Getting started: using interactivity to pick location and see daily temperature
The first thing a data scientist often does is get familiar with a new dataset. In our case, let’s look at which locations we can get temperature data from within the stations table.
Using the “%%bigquery” magic, we can write our SQL directly in a notebook cell–with SQL syntax highlighting–and have the results returned in a pandas data frame. In the example query below, we call in the stations table into the data frame “weather_stations.” (Much of the other code ensures that results are restricted to stations that have near-complete daily data for 2019 and have several years of history.)

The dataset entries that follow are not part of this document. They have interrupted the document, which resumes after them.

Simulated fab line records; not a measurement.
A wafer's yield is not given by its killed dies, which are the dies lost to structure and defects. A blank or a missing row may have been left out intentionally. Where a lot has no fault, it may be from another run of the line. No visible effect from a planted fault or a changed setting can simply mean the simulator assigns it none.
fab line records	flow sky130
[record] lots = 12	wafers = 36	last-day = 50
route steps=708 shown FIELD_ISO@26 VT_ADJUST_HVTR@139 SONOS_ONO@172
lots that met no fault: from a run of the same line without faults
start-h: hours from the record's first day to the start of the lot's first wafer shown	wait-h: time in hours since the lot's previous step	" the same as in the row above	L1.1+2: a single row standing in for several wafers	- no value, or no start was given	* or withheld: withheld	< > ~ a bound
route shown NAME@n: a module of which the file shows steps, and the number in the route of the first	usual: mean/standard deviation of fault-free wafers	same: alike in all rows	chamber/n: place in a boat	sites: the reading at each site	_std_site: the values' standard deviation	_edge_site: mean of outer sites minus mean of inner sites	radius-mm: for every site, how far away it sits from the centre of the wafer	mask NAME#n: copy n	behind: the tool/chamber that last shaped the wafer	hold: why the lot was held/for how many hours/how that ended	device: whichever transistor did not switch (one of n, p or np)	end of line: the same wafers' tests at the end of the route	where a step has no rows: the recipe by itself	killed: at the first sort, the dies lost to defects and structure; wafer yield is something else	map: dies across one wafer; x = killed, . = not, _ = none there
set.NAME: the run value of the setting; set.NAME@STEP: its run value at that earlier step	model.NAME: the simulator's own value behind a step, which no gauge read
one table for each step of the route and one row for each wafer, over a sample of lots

To explore the weather stations that were queried, use Colab’s interactive table feature, which is enabled by default with “%load_ext google.colab.data_table” in the setup. This allows sorting and filtering the table right in the notebook itself. For instance, to see how many weather stations there are in the U.S. state of Connecticut…
…you can see the five results right there. For reasonably sized data frames (up to tens of thousands of rows), interactive tables are a great way to do some on-the-fly data exploration quickly. There’s no need to filter the pandas data frame, write another query, or even export to Sheets–you can just manipulate the table right in front of you.
Next, let’s explore the temperature data for a specific location (note that temperatures throughout are in Fahrenheit). Colab provides a convenient way to expose code parameters with forms. In our case, we set up station USAF–the unique identifier of a weather station–as a user-modifiable form defaulting to 745090 (Moffett Federal Airfield, close to Google headquarters in the Bay Area).
We can then pass that USAF as a BigQuery parameter in another BigQuery cell (see the additional arguments in the top line of code), querying 2019 temperature data for only the station of interest.
Now that there’s daily average, minimum, and maximum temperature data for this single station, let’s visualize it. Plotly is one library you can use to make nice interactive plots and has solid Jupyter notebook integration. Here, we used it to make a time series plot of daily data for our station of interest, using the fixed red-blue (warm-cool) color scale often associated with temperature.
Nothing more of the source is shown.